300w or 500w power supply

Archived from groups: alt.comp.hardware.pc-homebuilt (More info?)

When I was looking for cases the other day, they had 2 diferent types, one
with 300w power supply and one with 500w power supply. What are the
benefits (or disadvantages) over one or the other?
19 answers Last reply
More about 300w 500w power supply
  1. Archived from groups: alt.comp.hardware.pc-homebuilt (More info?)

    Beck wrote:
    > When I was looking for cases the other day, they
    > had 2 diferent types, one with 300w power supply
    > and one with 500w power supply. What are the
    > benefits (or disadvantages) over one or the other?

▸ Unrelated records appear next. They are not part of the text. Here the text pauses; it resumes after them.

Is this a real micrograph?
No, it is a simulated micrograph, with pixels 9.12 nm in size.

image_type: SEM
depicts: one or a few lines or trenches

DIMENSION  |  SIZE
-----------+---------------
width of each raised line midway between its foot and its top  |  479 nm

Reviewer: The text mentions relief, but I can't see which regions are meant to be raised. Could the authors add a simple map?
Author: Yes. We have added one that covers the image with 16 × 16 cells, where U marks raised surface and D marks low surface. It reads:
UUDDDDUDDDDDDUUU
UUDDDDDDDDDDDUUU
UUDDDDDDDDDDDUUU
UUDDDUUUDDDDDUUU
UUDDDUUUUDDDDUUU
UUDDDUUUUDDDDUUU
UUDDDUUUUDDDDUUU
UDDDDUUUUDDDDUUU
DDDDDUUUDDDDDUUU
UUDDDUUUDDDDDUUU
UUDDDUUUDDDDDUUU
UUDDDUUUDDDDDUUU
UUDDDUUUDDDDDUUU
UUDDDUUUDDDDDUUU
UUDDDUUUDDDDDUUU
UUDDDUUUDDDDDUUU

    If they're of equal quality, there are no disadvantages to the 500W
    because with the same computer load it will consume about the same
    amount of power as the 300W.

    OTOH high-quality PSUs rated 350W or less can be very cheap, like
    $20-35, but a good 500W normally costs at least $60-80. Some 500W PSUs
    are so bad that they can't even put out as much power as a good 300W.

    Newegg.com and Directron.com have Fortron-made PSUs that are both very
    good and cheap, and they sell under several brands, including Sparkle,
    Powerman, Hi-Q, and PowerQ.
  2. Archived from groups: alt.comp.hardware.pc-homebuilt (More info?)

    Watch out for cheap power supplies... I purchased a 500w in a cheap case and
    the unit smoked within three weeks. I would buy a good 350w over a cheap
    500w. A 300w will work fine, unless you are planning on installing four hard
    drives, two burners and a microwave oven.:)
    ..
  3. Archived from groups: alt.comp.hardware.pc-homebuilt (More info?)

    "Beck" <my_bulkmail@REMOVEbtopenworld.com> wrote...
    > When I was looking for cases the other day, they had 2 diferent types, one
    > with 300w power supply and one with 500w power supply. What are the benefits
    > (or disadvantages) over one or the other?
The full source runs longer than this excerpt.